Over the past 10 years or so, it has felt like every legislative action involving Social Security was aimed at cutting benefits and making the system difficult to work with. Representing our disability clients has gotten harder, not easier. But the Social Security 2100 Act could be the first step towards finally making the system better for recipients.
The Social Security 2100 Act was reintroduced in late October by Chairman John Larson (D-CT) of the Ways and Means Social Security Subcommittee. The Act suggests several changes to the existing Social Security system that would expand benefits and hopefully make the system easier to navigate for both disability applicants and my fellow disability attorneys.
One change that could make the most difference for our clients is the removal of the 5-month waiting period. Disability applicants must wait an additional five months from their onset date to start receiving benefits – which doesn’t make much sense, as this is money they rightfully deserve because of their condition. While applying for SSDI, applicants have to stop working or drastically cut back on work hours to meet the low SSDI earning limit, but living expenses like rent and groceries keep piling up while they wait. SSI may provide some help but not every SSDI applicant qualifies for SSI. Our clients need their benefits to start as soon as possible after they’ve been approved. Eliminating the 5-month waiting period would grant them immediate access to their disability benefits.
Another positive change will be the improved cost of living adjustment (COLA). The COLA usually increases SSDI payments a little bit every year to keep up with inflation. However, Social Security recipients are usually older and have different expenses that aren’t reflected in the COLA formula. The new formula would use CPI-E, or the costs of goods and services used by the elderly, so their benefits should more accurately reflect their cost of living.
Other proposed changes to the system include:
- 2% benefit bump to current and new beneficiaries, effective 2022.
- Raising the Social Security tax cap to incomes up to $400,000 (it is currently capped at $142,800).

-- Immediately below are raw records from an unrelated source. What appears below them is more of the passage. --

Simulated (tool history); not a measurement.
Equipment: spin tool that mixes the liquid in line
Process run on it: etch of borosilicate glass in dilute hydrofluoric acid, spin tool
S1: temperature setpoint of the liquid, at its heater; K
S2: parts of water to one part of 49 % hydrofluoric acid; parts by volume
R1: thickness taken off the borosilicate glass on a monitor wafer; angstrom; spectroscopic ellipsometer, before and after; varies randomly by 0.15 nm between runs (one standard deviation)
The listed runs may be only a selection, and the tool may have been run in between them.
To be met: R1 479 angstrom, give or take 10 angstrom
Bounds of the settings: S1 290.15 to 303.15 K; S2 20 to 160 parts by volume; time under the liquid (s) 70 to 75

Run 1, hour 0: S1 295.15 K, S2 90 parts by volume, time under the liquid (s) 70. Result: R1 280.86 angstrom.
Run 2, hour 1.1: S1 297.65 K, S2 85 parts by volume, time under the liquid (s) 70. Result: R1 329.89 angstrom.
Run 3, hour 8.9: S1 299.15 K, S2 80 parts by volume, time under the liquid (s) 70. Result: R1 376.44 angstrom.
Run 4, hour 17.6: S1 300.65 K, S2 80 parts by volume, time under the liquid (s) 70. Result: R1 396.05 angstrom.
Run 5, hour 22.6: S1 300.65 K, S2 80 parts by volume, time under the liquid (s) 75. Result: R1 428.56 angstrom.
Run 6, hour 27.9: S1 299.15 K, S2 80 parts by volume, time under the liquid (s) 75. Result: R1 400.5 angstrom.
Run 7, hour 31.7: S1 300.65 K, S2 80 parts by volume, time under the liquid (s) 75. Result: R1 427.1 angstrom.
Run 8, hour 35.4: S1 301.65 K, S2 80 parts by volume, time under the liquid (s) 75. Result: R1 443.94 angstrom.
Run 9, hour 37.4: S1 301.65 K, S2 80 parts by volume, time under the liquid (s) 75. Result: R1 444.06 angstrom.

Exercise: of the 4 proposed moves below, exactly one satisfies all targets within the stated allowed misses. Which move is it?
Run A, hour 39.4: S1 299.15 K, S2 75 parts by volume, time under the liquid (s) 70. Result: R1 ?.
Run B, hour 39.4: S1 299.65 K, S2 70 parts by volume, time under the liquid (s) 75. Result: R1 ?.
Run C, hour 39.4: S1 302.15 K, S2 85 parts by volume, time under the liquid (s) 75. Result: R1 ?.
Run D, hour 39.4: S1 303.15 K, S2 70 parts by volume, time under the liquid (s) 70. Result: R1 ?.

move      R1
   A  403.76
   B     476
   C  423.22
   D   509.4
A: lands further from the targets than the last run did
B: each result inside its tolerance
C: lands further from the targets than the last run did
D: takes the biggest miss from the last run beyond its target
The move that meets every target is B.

- Improving benefits for widows and widowers in a two-income household.
- Increasing the minimum benefit level to 25 percent over the poverty line, and making it wage-indexed rather than price-indexed, so low-income workers will not have to worry about retiring into poverty.
- Providing caregiver credits for recipients who left the workforce to care for children or a dependent relative. Social Security benefits are based on years spent in the workforce, but it unfairly punishes women and others who had to stop working to take care of their families. The caregiver credit will cover up to 5 years.
- Increasing the cap on allowable fees charged by attorneys and other professional representatives should a disability case go before a judge to a wage-indexed amount, though it would remain capped at 25 percent. It has been 12 years since the fee limit was raised to $6,000, but the work hasn’t gotten any easier. The work and the pay should go hand in hand.
Now that the bill has been reintroduced, my fellow disability attorneys and I have sent letters to our representatives urging them to pass this bill. The Social Security 2100 Act will make a difference to our clients and all beneficiaries. For the first time in a long time, things are looking up for the program.